Mastodawn

It's not the languages that have the interaction with #Unicode. The vulnerability in the languages is their ability to take code that is constructed at runtime in string form and interpret and execute it.

It's the text editors, IDEs, and pagers (that display the commit diffs) hiding the #PrivateUseArea (and, yes, unassigned code point) characters by rendering them as zero width.

But quite a lot of them don't. The code snippet in the article doesn't actually look like the screenshot given.
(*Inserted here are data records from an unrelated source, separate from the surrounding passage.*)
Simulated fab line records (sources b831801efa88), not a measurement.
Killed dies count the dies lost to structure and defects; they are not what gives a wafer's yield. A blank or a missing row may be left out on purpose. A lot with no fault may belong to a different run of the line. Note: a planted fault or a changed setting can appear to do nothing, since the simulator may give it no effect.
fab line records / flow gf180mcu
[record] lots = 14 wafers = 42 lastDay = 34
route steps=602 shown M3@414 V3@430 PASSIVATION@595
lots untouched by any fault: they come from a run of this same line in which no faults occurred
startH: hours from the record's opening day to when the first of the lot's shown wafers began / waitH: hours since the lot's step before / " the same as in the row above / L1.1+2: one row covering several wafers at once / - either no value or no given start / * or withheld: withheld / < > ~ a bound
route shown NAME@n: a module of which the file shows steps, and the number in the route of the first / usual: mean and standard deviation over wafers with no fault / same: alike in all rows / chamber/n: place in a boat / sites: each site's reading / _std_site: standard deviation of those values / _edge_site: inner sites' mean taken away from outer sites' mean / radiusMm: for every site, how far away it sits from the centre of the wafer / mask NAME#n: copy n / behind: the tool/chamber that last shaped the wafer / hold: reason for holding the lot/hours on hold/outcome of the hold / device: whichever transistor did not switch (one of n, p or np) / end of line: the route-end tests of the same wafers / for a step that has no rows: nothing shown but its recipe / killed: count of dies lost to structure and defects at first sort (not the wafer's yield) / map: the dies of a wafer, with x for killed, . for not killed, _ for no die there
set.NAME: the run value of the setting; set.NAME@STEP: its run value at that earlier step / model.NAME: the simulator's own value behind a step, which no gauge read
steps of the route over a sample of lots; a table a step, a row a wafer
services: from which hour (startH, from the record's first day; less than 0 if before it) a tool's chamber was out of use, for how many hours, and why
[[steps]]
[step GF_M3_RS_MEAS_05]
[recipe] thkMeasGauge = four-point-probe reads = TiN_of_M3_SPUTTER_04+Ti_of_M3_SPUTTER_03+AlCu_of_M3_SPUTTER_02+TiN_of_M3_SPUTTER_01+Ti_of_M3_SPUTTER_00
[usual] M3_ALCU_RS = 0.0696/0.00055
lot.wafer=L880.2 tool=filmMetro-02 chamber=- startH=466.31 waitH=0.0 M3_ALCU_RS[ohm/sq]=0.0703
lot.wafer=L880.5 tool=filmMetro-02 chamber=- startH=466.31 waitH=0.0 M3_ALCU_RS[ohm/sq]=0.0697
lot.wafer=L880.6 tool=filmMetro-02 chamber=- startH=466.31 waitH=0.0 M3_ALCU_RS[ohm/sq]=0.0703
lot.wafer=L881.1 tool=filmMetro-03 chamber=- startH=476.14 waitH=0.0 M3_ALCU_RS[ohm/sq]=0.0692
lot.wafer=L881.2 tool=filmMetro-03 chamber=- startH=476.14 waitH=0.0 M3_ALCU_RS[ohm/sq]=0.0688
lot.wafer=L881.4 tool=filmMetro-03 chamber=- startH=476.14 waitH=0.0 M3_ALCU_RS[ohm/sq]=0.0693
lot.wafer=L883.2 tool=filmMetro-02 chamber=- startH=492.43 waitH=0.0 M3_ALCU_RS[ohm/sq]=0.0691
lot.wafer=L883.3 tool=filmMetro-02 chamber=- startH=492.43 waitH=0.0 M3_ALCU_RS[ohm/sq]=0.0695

In the likes of text editors such as NeoVIM and VIM, and pagers such as less, more, most, and console-tty37-viewer, these characters are either emitted as narrow-width glyphs, which at minimum displays as mystery strings of replacement characters, or turned into reverse video hexadecimal code point values.

@otfrom

Show thread

JdeBP 5d ago

@otfrom @simon_brooke

Given that the article provides two distinct bogus expansions of the PUA initialism when it comes to Unicode, there's certainly a whiff of verified-by-bullshit-generator about the article.

Plus, of course, there's the facts that (a) PUA glyphs are not zero-width, (b) programmers like to use 'nerd' fonts, and (c) even without that they'll show up as replacement characters in things like terminal emulators.

#Unicode #PrivateUseArea #ArsTechnica #AIslop #journalism